Summer has come to the Refuge and that means four things: extreme heat, ticks, chiggers, and snakes. I hate all of those things, so Summer is definitely not my favorite time to hike. Michelle and I started out at 7:30 am and headed back to Quanah Parker Dam to finish the hike we were forced to abort last Sunday due to rain. When we arrived, it was fairly cloudy and still relatively cool, but that didn’t last.
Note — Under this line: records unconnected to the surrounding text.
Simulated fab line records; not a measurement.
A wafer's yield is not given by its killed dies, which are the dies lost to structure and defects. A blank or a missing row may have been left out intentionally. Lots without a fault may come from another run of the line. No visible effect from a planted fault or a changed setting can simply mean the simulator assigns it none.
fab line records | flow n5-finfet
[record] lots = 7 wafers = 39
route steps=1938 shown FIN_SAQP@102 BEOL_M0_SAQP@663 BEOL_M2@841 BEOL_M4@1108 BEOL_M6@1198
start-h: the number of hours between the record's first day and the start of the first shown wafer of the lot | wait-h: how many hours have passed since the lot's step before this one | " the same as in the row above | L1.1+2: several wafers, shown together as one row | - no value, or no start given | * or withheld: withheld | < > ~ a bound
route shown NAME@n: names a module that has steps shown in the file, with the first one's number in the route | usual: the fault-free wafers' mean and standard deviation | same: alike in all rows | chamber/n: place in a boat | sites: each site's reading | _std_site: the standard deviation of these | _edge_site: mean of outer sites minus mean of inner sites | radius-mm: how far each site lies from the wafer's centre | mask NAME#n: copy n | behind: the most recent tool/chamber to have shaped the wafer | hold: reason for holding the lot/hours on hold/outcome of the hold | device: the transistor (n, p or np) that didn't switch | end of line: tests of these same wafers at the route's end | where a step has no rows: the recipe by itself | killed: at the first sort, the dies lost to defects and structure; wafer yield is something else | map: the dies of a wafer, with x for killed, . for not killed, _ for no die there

We headed across the dam and took a left turn in order to explore the area on the west side of the creek. The vibrant beauty of Spring has definitely faded into the washed-out landscape of Summer, and that makes me truly sad. There are still some wildflowers – Coreopsis, Thelasperma, Sabatia, Indian Paintbrush, Painted Blanket, and a few others. But the intensity of color no longer exists. The harsh Oklahoma sun has bleached the landscape, and the heat is taking its toll. While the yellows and reds have faded, the purple flowers remain vibrant: Lemon Monarda, Russell’s Horsemint, and American Star Thistle are still beautiful and abundant. March through November provide a plethora of wildflowers, so there is usually something blooming at all times. But April and May are the stars of the wildflower season and May was especially beautiful this year. I am sad to see it go, but I am grateful to have witnessed it.
Despite being hot, sweaty, and generally miserable, we explored the area to the south of Little Baldy. I hiked this area twice with Bill, Dolores, and Maggie last month, but had not hiked it with Michelle, so it was nice to see things from her perspective. Of course, being so hot, she just wanted shade. Not a lot of that to be had around Little Baldy until you reach the north side of the mountain. We slowly worked our way to the west side of Little Baldy and came upon two turkeys out for a Sunday stroll.
Once we reached the north side of the mountain, we headed down toward the woods that separate Camp Doris from Little Baldy. The shade was definitely welcomed, although it was short-lived as the wooded area eventually emerges into the open on the south side of Quanah Parker Lake.
We reached the car after an hour and a half of exploring, and I cranked up the A/C. It was only 10 am, so we grabbed the snack that smiles back and took a drive through the Refuge. As we approached Camp Doris, there was a car stopped on the opposite side of the road. We quickly found the reason for their stop was four beautiful deer grazing along the side of the road. This was the high point of the morning for me!
When we drive through the Refuge, we usually check out certain areas each time. We followed part of the usual pattern today and drove through the Sunset Picnic Area parking lot, then down Indiahoma Road to Post Oak Lake and back again. When we passed Bat Cave Mountain, there were multiple Fish and Wildlife vehicles parked in the turnout. Michelle saw several hikers on the mountain as they were heading to a remote site to get rid of graffiti. I will honestly never understand why people do things like that. Fortunately, they found a spray paint can that the idiots left behind and there are apparently fingerprints in the paint. Hope they are caught!
Of course, no visit to the Refuge is complete without a stop at the visitor center for a visit with Donna and Randy. While there, we also take advantage of the facilities, check out the latest art exhibit, and check the Nature Store for new shirt arrivals. They have so many great shirts lately, but I seriously need a third job to pay for all of them! After a good visit, we headed home safe in the knowledge that there was a nap in the future for each of us. That sun really zaps the energy out of you!
The change of seasons is not always easy or welcome, but it’s inevitable. Each season on the Refuge brings something different, and each season means something different to the people who hike there. Some people love to hike in the heat, while others prefer hiking in the cold. Personally, Spring is my favorite. The temperatures are perfect and the wildflowers are vibrant and plentiful. Babies are being born and starting to explore their new world. Following their own paths, or at least the paths that their parents choose for them until they are old enough to choose their own path. To each his own and isn’t that one of the things that makes life great?! See you on the trail, but please hurry up and get here Autumn!